2 Wash away all my iniquity and cleanse me from my sin.
3 For I know my transgressions, and my sin is always before me.
4 Against you, you only, have I sinned and done what is evil in your sight,
so that you are proved right when you speak and justified when you judge.
The introductory remarks to this Psalm, which are a later addition to the original piece, explain that this is a psalm of David (Israel’s King around 1000 BC) when the prophet Nathan came to him after David had committed adultery with Bathsheba.
Not only had David committed adultery, in his efforts to conceal his adultery he had Bathsheba’s husband Uriah killed. There was probably no other incident in the life of this man where he had separated himself further from his God*. The relationship that had been so close was all-but-destroyed because David allowed himself to be led by his own will rather than allowing himself to be led by God.
Fortunately for David, he knew the nature of God. Because of his relationship up until this tragic episode, he knew that God is “the compassionate and gracious God, slow to anger, abounding in love and faithfulness, maintaining love to thousands, and forgiving wickedness, rebellion and sin” (Exodus 34: 6-7). He repeated this himself in Psalm 86, “But you O Lord, are a compassionate and gracious God, slow to anger, abounding in love and faithfulness” (verse15; see also Psalm 103: 8 and Psalm 145: 8). It was to this aspect of God’s nature that David was willing to appeal, in the poignant words of Psalm 51, in what is evidently honest and total repentance.
We have even stronger grounds than David had for trusting in the gracious and compassionate nature of God for, in chronological time, we stand on the other side of the life, death and resurrection of Jesus Christ. What David may have seen in visions indistinctly and understood only in part, we know with certainty. We have the accounts of eyewitnesses passed to us across the centuries through words inspired by the Holy Spirit and recorded in the Gospels and other books of the New Testament.

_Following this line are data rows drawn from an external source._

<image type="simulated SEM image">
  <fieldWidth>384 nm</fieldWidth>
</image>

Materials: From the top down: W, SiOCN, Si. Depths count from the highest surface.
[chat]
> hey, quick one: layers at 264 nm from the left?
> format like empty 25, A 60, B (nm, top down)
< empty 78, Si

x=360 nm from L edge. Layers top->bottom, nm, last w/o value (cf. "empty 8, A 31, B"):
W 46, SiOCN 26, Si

We know that Jesus came to earth as God in human form, lived, taught and died and then was raised from death to demonstrate that he has the authority to forgive our sinfulness – and not ours only “but also … the sins of the whole world” (1 John 2: 2)
The Apostle Paul has written that nothing can separate us from the love of God (Romans 8: 38-39). Though we step outside of his will, though we fail to live to the standards God has set for us through Jesus Christ, we can in sincere repentance return to him – our loving Father.
We do well to carry these first four verses from Psalm 51 with us as an ever-present model to guide our prayers of repentance, whether for major crimes or minor lapses, for “a broken and contrite heart, O God, you will not despise (Psalm 51: 17b).
* For David had done what was right in the eyes of the LORD and had not failed to keep any of the LORD’s commands all the days of his life – except in the case of Uriah the Hittite (1 Kings 15: 8).